While I was in the bathroom yesterday morning, my son came knocking with a, “Mom! What do you feed a baby goose?!” Of course, I wondered why this question was of such urgency, and he informed me that there was a baby goose in our front yard.

I’m sure most moms know the next line of this script: “I’ll be right out,” I told him.

 

purple cropped_tag

 

In the couple minutes it took me to get to the yard, our little feathered friend had moved to the next yard over—which was being mowed by big landscaper mowers. My husband pointed me in the right direction, and I could already hear the little one’s cries over the white noise of the mower.

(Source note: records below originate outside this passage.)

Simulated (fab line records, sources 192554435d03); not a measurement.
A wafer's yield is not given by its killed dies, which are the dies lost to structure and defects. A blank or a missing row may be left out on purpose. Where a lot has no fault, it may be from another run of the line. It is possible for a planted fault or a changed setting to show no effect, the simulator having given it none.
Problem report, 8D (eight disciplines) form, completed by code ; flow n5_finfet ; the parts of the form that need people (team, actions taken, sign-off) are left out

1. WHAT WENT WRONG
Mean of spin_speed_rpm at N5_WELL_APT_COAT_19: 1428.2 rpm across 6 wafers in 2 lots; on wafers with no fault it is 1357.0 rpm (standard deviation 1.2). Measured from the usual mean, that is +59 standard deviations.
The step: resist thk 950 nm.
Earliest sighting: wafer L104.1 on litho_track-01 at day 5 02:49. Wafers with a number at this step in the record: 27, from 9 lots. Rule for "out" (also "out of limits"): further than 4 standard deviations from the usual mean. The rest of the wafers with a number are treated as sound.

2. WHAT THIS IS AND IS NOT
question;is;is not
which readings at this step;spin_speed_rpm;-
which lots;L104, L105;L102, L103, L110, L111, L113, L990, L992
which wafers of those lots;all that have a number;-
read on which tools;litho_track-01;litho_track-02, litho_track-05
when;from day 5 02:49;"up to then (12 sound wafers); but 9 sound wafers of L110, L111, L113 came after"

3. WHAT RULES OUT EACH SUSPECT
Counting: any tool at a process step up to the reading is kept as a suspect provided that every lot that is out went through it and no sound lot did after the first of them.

The landscaper knew we were trying to help the little bugger who, for simplicity’s sake, I will now refer to as Gus. Gus the Goose. He wasn’t quite a baby goose, though, more like a toddler or tween (beyond “gosling”—and I don’t mean Ryan—I am not up on my goose terminology). So the landscaper scooped up Gus, who was ensnared in some tall weeds, and gently set him down on our side of the fence.

Little Gus freaked.

He cried and ran around, well—for lack of an appropriate goose cliché—like a chicken with his head cut off.

No matter how slowly we moved or sweetly we cooed to him, he wanted nothing to do with us. The trouble was, he couldn’t fly, and unless he wanted to live in our yard until that day where his wings would lift him, he needed our help.

Unlike the wonderful nature shows filled with men and women who are extremely knowledgeable about wildlife, our little group’s best instinct was to offer water and some sunflower seeds along with some calming and reassuring voices.

Shockingly, Gus did not speak English. If we approached two steps, Gus frantically waddled seventy.

Eventually he resigned himself to his panic and fear and the seeming futility of it all. He waddled to the corner of our house by the glider door, nestled down, and ducked his little beak under a row of siding.

 

Vito and Gus

 

Our dog, Vito, as you can see, offered up a welcoming committee that Gus denied.

Here he was, needing help, having people want to help him, and all he could do was poop on our deck.

After he rested a few, we planned to pick him up and put him over our fence to set him free.

Still not speaking English, Gus freaked again.

He ran to the far corner of our yard, which has a compost hill, and climbed it. It wasn’t tall enough for him to make his escape, though, and while my husband moved in to scoop him up, poor Gus just jammed his head through the hole of the chain-link fence—as if maybe if he tried hard enough, his whole body would pop through.

He pretty much looked like a tween goose in the stockade.

 

Vito close_tag

 

But while he was in his own self-imposed stocks, my husband scooped him up and set him out of our yard.

Now he had his freedom, but…what would that mean? Little Gus on his own? My son and husband jumped the fence to follow Gus and make sure he could find his way to our nearby lake.

Within minutes, they came back and shared that they hadn’t made it to the lake because on the way, there was a group of adult geese that Gus ran into. It didn’t seem like his family, they said, because the geese didn’t exactly welcome him. No, first…they pecked him. I guess there is actual meaning behind the term “pecking order”! And once they pecked him a couple of times, they let him stay.

Now, I don’t speak Goose, just like Gus didn’t know English, but I’d like to think that that was their way of saying, “You can stick with us, just know your place,” because my guys said that after that, they all just kept on waddling.

 

bird feeder_tag

 

It was time to exhale. Our little Gus had found his adoptive family, or at least picked up with a group that might show him the way back home.

After all of the excitement, I got to thinking—how many times had I, like Gus, been unable to see the helping hand extended to me? How many times had I ducked my figurative beak into a wall and hoped the problem would go away?

Gus was offered help all along—from the kind landscaper to our clumsy family—but he was too scared to be able to trust the offer. How many times and in how many ways have I been running around squawking and essentially running away from help, just like our little goose?

Someday Gus will make it to flight stage. He will be able to soar and swoop and see the world in a whole new way. I doubt that he’ll remember that before he could fly, he needed a little lift from a family of strangers…but I’d like to think that somewhere in his birdbrain he does have a little less fear and a slightly better understanding of the world around him.

Just like me.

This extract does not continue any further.